I think I love this poet. There's so much Iowa. I didn't care much for the first part, but section two and bits of three were phenomenal. I should've figured that a section called "Needlepoint" would resonate.
I slip into your dress. The cuffs close around my wrists.
The collar lies on my chest, a thick vein.
Now I'm in your hats, coats, gloves, each one folding back into my body.
I slip into your blouse, the buttons dissolving, the buttons, black tears.
The threads unravel, crawl into my arms, spin dark
green cocoons. Just beneath my skin, wings are beating.
I was shocked by how much I enjoyed Succession. Swander's verse was in some ways very simple--relatively straightforward vocabulary, largely simple structure--but in other ways she doesn't shy away from density, reaching powerfully into the past and into the small magic of living with real seriousness and with an honest appreciation for the improbable and impossible. You can see it in "Song" which ends "And the moon, rising over your bed, was a host. / And your body was eaten." The words are easy; it's the arrangement that generates the densities of the poems.
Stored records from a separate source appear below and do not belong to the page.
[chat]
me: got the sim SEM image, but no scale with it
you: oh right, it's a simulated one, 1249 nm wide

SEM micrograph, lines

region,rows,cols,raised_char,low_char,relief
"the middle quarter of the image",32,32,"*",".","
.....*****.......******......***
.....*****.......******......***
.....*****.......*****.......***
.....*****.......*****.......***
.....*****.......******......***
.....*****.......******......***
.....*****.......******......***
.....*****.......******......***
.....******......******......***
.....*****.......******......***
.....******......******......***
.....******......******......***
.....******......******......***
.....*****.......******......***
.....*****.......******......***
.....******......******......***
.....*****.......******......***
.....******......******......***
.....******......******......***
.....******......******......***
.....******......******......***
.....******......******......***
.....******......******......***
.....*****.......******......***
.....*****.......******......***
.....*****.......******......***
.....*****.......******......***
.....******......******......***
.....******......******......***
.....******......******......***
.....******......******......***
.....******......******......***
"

The whole book fits together really closely. It's broken into three sections, "Lynch's Window", "This House," and "Let Down the Nets" each of which has its own sort of story and which dovetails nicely with the other two. "Lynch's Window" is probably the most strictly historical, its title poem narrating a 1493 execution and the rest of the section thinking in relation to that in various ways. "This House" is more intimate and familial, and "Let Down the Nets" sort of navigates both of those. It is this section, in poems like "Sea-Woman" and "Succession" where the words most fly off the page, but the earlier sections are also really interesting and effective as we are brought into the rich and somewhat dangerous world as memory where we can find the speaker saying "My body the whole shore by dawn" as the culmination of a communion and family history is written into the global by virtue of how we approach it. I like the way the poems grapple with the imagination as well as with the autobiographical, and in many ways the strongest poems are the ones that didn't leave me feeling like I had acquired any additional information about Swander herself.